Right now, the Texas Supreme Court is considering a case on appeal that questions whether the standard Earnest Money Contract promulgated by TREC or the Texas Real Estate Commission, is actually an "AS IS" contract.
The key language is in Section or Paragraph 7d where the form states:
D. ACCEPTANCE OF PROPERTY CONDITION: (Check one box only)
?? (1) Buyer accepts the Property in its present condition.
?? (2) Buyer accepts the Property in its present condition provided Seller, at Seller's expense, shall complete the following specific repairs and treatments:
This language is found by Texas Appellate Courts to be the equivalent of "AS IS" and therefore, carries with it the legal bar to claims brought for misrepresentations. This is wrong.
The "AS IS" bar or disclaimer comes from the sale of goods. If a seller wants to sell a million widgets without any warranties, he can sell it "AS IS". If you want to buy a used car, I can guarantee you that it will be sold "AS IS". This means there are no warranties that go with with the car or whatever you are buying.

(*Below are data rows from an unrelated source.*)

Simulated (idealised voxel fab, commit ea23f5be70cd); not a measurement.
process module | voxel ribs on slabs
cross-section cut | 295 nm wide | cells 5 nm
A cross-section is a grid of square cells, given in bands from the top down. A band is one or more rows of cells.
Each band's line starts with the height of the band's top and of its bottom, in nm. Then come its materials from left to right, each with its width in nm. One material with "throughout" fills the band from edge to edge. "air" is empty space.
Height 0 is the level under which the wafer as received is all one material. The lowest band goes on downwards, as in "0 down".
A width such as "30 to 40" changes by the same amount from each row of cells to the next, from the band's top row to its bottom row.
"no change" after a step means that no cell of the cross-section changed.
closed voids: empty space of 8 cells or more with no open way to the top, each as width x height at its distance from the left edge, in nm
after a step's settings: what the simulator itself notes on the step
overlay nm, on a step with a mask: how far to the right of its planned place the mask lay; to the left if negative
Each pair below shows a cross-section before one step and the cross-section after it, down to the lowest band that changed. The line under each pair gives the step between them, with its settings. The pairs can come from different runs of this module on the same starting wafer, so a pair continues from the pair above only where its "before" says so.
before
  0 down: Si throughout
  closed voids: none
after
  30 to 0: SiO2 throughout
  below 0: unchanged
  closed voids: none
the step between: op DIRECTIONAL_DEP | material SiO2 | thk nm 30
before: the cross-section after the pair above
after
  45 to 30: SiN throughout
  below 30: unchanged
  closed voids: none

In those cases such as the sale of goods or a used car, the seller never represents that the car has qualities and characteristics. There are no representations of the thing's condition because it is up to the buyer to figure it out. Of course a thing sold "AS IS" does not garner as good of a price.
A home is different. Texas law requires the disclosure of the condition of a home through a Seller's Disclosure Notice. Tex. Prop. Code 5.008. The sale is immediately removed from the "AS IS" status because representations about the condition of the thing, the house, have been made. A house can be sold "AS IS", but it would require that no Sellers' Disclosure Notice be proffered and no other representations of the home's condition be made.
So what does the Texas Real Estate Commission or TREC, the entity that creates the forms used by virtually every real estate agent in Texas think of the language they created? Here it is in black and white:
Sent on August 27, 2008
Mr. Dugas:
To my knowledge the Commission has not stated that the purpose and intent of the current or previous language in section 7D of the TREC form is to create an "as is" contract. The general purposes of TREC-promulgated contract forms articulated in the Texas Real Estate License Act are to "expedite real estate transactions and minimize controversy." Tex. Occ. Code §1101.254(a). I am unable to speak on behalf of the Commission to "declare and announce to the public" that the purpose of section 7D is to create an "as is" contract. However, at least one court in Texas has described the language in a previous iteration of the contracts as such. See LARSEN v. LANGFORD , 41 S.W.3d 245, 251 (Tex. App. - 2001). The court further stated in the Larsen case that although a contract may contain an "as is" clause, other factors are considered in determining whether the contract is in fact an "as is" contract.
The contract forms are adopted by reference under 22 TAC Chapter 537. The text of the preamble that proposed the rule that adopted the forms by reference described the most recent revision to paragraph 7D as follows: Paragraph 7D is amended to provide checkboxes to choose whether Buyer accepts property in its present condition or in its present condition with specific repairs enumerated.
I hope this information is helpful to you.
Loretta DeHay
General Counsel and Assistant Administrator
Texas Real Estate Commission
512.465.3900
So the Texas Real Estate Commission or TREC did not intend for this language to be "AS IS" language, so why should the Courts?